We’ve all been there, when the piece you’re trying to practice and perfect just seems to go into neutral gear. No matter how much you practice or how focused you are, you can’t seem to get off the plateau.
Sure, you could keep practicing, hammering away at it, with the hope that eventually it will move ahead.
Or you could put it aside, give the piece (and your brain) a rest. Working so hard with no results to show for it is fatiguing and depressing.
Is there another option? You bet.
First let’s look at how you got stuck in the first place. Mentally rewind to the first time you opened the music…
The music was new. The page was clean, unblemished by markings and full of promise. You dove right in.
You worked out the fingering and all the other technical details. You drilled the tricky passages. You practiced hands separately and together. You worked slowly and carefully, using the metronome, checking the details of technique and expression. You did everything right.
And then it happened.
The piece seemed like it was almost to the finish line. All you had to do was conquer this one measure or speed it up a little more or put the sections together. But you couldn’t make it happen. Your progress started to slow down. So you doubled your efforts, but to no avail. At last you had to admit it: you were stuck.
This kind of learning plateau is a normal stage of learning. It’s a time when we absorb the information gathered in all those hours of practice. The music needs to simmer inside us like a rich and flavorful stew. The trick to surviving this plateau is in knowing what to do while all that internal simmering is taking place.
What you shouldn’t do is to put the piece away in frustration. Nor should you simply put your head down and charge ahead. What you should do is to bring some intention and imagination to your practice.
Intentional repetition differs from simply playing a piece or a passage multiple times. The critical factor is the purpose, or ”intention,” behind each repetition. If you have a single and very specifically focused goal for each time you repeat a passage or play through a piece, you are much more likely to achieve that goal.
For instance, you could focus on fingering for one repetition and on technique for the next. The next time you could work on dynamics and the next on phrasing. You could try playing it at half tempo, then at full speed. The key is to have one and only one intention for each repetition.
When you are working on technique, don’t try to get all the dynamics right. When you are playing it at tempo, don’t worry about the sloppy fingering. Just take one thing at a time. But take a different thing each time.
So instead of just playing that passage ten times through, you will play it ten times through differently each time. In this process you will find that you achieve a deeper understanding of the music and a more relaxed attitude toward the piece too which will allow that stew to simmer without your waiting impatiently for it to boil. In the process, you will be preparing your piece for its finish stage.

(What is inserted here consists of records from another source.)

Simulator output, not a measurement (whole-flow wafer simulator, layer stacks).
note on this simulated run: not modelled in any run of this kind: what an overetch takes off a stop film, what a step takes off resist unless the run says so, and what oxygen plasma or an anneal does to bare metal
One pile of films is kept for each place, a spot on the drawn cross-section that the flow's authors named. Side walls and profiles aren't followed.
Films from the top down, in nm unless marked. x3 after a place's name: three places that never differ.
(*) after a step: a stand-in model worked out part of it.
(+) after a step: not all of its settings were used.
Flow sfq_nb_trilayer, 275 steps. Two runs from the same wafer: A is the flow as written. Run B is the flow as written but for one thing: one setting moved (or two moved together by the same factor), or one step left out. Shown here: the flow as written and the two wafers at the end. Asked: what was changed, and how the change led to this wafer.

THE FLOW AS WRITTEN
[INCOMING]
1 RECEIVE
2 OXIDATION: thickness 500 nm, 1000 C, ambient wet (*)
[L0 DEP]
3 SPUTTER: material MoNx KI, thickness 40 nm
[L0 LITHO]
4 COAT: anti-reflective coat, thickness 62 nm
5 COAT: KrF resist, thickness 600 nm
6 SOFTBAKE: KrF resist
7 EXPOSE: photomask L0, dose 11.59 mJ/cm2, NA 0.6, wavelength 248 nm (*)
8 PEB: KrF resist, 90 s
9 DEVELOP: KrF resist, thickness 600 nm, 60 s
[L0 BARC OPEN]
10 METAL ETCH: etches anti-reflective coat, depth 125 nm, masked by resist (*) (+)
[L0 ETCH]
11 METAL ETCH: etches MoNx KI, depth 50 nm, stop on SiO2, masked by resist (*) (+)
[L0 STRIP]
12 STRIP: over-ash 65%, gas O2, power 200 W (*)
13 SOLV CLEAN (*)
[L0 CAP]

Remember that in practice we are trying to develop habits. Most often we try to develop the habit of correctness, trying to play everything correctly all the time.
But that can often lead us to practicing the same thing the same way all the time, which only creates a habit of correctness in that specific way. Practicing that passage half tempo only creates correctness at half tempo.
What we need to do instead is to create a habit that leads us to where we want the piece to go, to the finished product. And that calls for some courage and imagination.
Here are a few ideas for some imaginative practice to help you get unstuck. You may find them unusual and even unmusical. But that’s the point – mixing things up to break the practice monotony and get you back on the road to progress.
Tactic 1: Go to Extremes. There’s no musical restraint here. Play it very slow or very fast or very loud or very soft. Nothing "appropriate"; nothing middle of the road.
Tactic 2: Fun House Mirror. Stuck on one passage? Don’t just play it - play with it. Distort it. Slow it down or speed it up at random. Change the rhythm. Change the dynamics. Mess with it. After all, it’s been messing with you.
Tactic 3: Speed Practice. What if you had to play this piece tomorrow? What would you do today in order to have it work tomorrow? What can you do right now? How much can you play very well and what would you have to change adapt or leave out? Start from where you are now and create a semi-finished product right now. Then add to it over the course of several days and see how much closer you can get to finishing the piece the way you want.
And when all else fails, just stay calm and let the stew simmer!